John Seven is an agent of Z.O.M.B.I.E.
We are given a lot on information on the concept of the organization with the very unusual and quite eye-catching name, all in the blurb for each of the adventures:
"It is the early 1960s. A secret war is being waged within the Cold War between the agents of Z.O.M.B.I.E. (Zero Organic Members of the Bureau of International Enforcement) and its rival, P.U.R.I.T.A.N. (The Peoples Union for the Reclamation of International Terror, Anarchy and Nihilism). These opposing Deep States contend for global power by any means possible -- even weaponizing the newly dead. Z.O.M.B.I.E. wishes to preserve the autonomy of nations to decide their own destiny; P.U.R.I.T.A.N. wants to cause chaos and anarchy as a pretext to bringing about their own order at the cost of jackbooted tyranny.
"Agent John Seven is one of Z.O.M.B.I.E.'s newest weapons: a 'Zero agent', a man brought back from the dead to serve his cause unquestioningly, without pain, without hesitation, without end. He is built to be a machine, but Seven is plagued by dreams and images of a life he once had. Weaponized corpse to some, zombie to others, his mission objectives also include suppressing an appetite for human flesh."

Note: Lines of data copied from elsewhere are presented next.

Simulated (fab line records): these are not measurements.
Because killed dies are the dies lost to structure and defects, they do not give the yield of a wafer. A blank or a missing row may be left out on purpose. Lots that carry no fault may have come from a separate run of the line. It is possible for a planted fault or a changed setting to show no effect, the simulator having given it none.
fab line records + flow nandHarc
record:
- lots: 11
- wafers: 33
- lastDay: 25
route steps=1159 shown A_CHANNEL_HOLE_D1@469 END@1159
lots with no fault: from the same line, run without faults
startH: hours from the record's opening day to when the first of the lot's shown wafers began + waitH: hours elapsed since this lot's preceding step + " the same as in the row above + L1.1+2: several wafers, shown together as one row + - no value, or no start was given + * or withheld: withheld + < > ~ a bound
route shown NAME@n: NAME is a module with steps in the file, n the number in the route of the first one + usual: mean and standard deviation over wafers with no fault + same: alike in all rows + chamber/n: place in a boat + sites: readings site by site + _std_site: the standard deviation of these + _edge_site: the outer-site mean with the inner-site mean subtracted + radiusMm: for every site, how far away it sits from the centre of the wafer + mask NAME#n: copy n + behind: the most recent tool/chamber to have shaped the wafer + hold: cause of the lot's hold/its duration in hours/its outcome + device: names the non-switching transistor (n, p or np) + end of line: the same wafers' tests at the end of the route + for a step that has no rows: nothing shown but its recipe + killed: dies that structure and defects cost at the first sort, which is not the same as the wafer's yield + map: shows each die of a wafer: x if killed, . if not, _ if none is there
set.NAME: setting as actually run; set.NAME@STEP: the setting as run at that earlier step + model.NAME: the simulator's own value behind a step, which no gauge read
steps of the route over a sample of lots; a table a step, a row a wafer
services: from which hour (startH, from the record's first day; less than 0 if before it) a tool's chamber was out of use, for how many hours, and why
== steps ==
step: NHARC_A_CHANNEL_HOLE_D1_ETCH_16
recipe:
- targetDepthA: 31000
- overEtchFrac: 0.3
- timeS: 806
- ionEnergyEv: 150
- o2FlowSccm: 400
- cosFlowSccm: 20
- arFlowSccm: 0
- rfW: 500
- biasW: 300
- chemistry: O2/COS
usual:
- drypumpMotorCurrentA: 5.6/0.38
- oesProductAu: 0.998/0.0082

Even without the information above, we would have known something was 'different' with Seven when in the opening lines of the first recorded adventure, as he sat for too long awaiting a rendezvous and spent the time studying the rats scurrying about the Budapest apartment, he reminded himself that his trainers had pounded into him to not empathize with things like vermin and "only to identify with humans". Seven admits he often found that difficult. Seven had once been human, of course, but then he died and now that he has been reanimated, the use of the word 'human' ceased to be so accurate; humanoid, perhaps.
To assist the Zero agents in understanding details vital to their mission, they are given capsules with could impart "all kinds of select knowledge or skills from individuals whose brains were distilled, though it did not last beyond a few days". That distilled part is a touch icky, especially when we learn Seven had been told that he "could eat someone's brain and gain that knowledge direct" though his handlers forbade that.